Creating Hats for Theatre, Part II

I wrote before about the logic (or, maybe, just the biased enthusiastic desire) behind making hats for "Pirates of Penzance." And shared my findings on hat styles/silhouettes circa 1877.

So this post is a little about the artistic decisions and mechanical challenges of the hats.

Pirates and maidens. (Photo by Adam Silverman.)
First off, the costumes. The costumer finished the dresses well before I began any work on the hats. So the hats were specifically designed to coordinate with the dresses (as well as each actor). Picky historians will note that the dresses are not strictly historically accurate in terms of cut, colors and fabrics. They are costume-y ... and delightfully sweet and silly in the pastel color scheme. They are fabulous costumes! And for community theatre (and a community theatre budget), they are truly amazing. The style was the thing: a slightly cartoonish aesthetic that was part of the director's wonderful vision for the show.

Thus, instead of trimming the hats in a variety of colors (which might be more historically appropriate), I made monochromatic hats for each of the four maidens. I used scrap fabric leftover from the dresses. Except for the lavender hat, which was hand-shaped sewn straw base, the girls' hats were made of buckram and wire and covered in fabric. (This was a fun and challenging step outside of my comfort zone, which is primarily felt.) ... And, of course, I had to put several matching ostrich feathers on each hat!

Mabel. (Photo by Adam Silverman.)
Mabel's hat was a different matter. As a character, she is "other." She enters separately from the other girls, and her storyline is very different from theirs. So I didn't have to adhere to the same choices with her hat. She didn't have to be as monochromatic as the other girls, which is good because the green of her dress would have been too much if the hat were the same color! I used a straw base (hand-blocked/shaped) and used four different colors of green to trim it (1=the brim edge, 2=the crown ribbon, 3=a ribbon to tie behind her hair and 4=the kelly green on a ruffle/bandeau at the back and as some of the ostrich feathers on the hat). Ivory ostrich feathers were on top to keep the green ostrich feathers from looking too intense. I am please with how well the greens pull together without matching.

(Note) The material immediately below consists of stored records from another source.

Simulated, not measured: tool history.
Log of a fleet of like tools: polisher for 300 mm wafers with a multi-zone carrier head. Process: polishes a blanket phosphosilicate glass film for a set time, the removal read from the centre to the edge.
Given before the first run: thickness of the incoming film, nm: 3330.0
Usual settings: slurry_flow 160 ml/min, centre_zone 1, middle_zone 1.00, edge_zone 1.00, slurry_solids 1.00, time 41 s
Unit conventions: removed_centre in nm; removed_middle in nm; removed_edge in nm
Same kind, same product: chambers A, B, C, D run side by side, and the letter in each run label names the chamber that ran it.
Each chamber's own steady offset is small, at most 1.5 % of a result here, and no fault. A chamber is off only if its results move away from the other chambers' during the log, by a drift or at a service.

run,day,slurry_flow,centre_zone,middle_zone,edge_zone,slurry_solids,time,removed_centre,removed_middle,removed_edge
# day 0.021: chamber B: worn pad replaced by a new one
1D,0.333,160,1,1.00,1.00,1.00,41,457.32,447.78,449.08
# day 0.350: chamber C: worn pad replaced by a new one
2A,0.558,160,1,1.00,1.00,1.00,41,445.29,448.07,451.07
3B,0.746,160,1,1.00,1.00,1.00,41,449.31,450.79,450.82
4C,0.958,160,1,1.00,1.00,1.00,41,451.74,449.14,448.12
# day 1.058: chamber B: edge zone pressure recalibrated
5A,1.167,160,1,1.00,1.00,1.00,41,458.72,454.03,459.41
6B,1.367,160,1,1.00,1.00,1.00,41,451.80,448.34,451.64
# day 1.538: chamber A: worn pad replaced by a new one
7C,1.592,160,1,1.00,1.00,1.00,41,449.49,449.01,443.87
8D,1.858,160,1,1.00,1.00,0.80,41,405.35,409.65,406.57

Mabel's hat was also able to be less secure than the other four hats.

The four maidens had to do the following in the hats: run/scamper around, jump up and down energetically, be captured by pirates and struggle to get free, a bit of choreography that knocked the hats about sometimes, faint (lavender) ... oh, and bend upside down to start to untie boots!

"A man!" (Photo by Adam Silverman.)
The photo above was taken immediately after we stood up after bending over to untie our boots. The hats are still on! The director marveled at how unheard-of it is to have hats on stage go through all that and still stay in place.

Bad blogger that I am, I neglected to take pictures of the undersides of the hats. They were not pretty! But they were functional, and that is what matters. At the front of each hat, I put a hair comb, so the hat would be secured at the front as it slid back onto the hair. Clips or horsehair loops at the sides gave a little extra insurance, but they weren't a primary securing method. At the back, stiff wire loops were able to slide down into the hair at the back of the skull. Pinning those wires to the hair was what enabled them to stay in place so well. Again, strange-looking to any layperson who might pick up one of the hats, but invisible on stage.

During the tech rehearsal, the director said to me "You're just beaming when you look at those hats!" And so I was. I am quite proud of my work. More than one person commented to me that the hats pulled the costumes together and were the icing on the cake. Combining my passions for millinery and for theatre was quite a treat.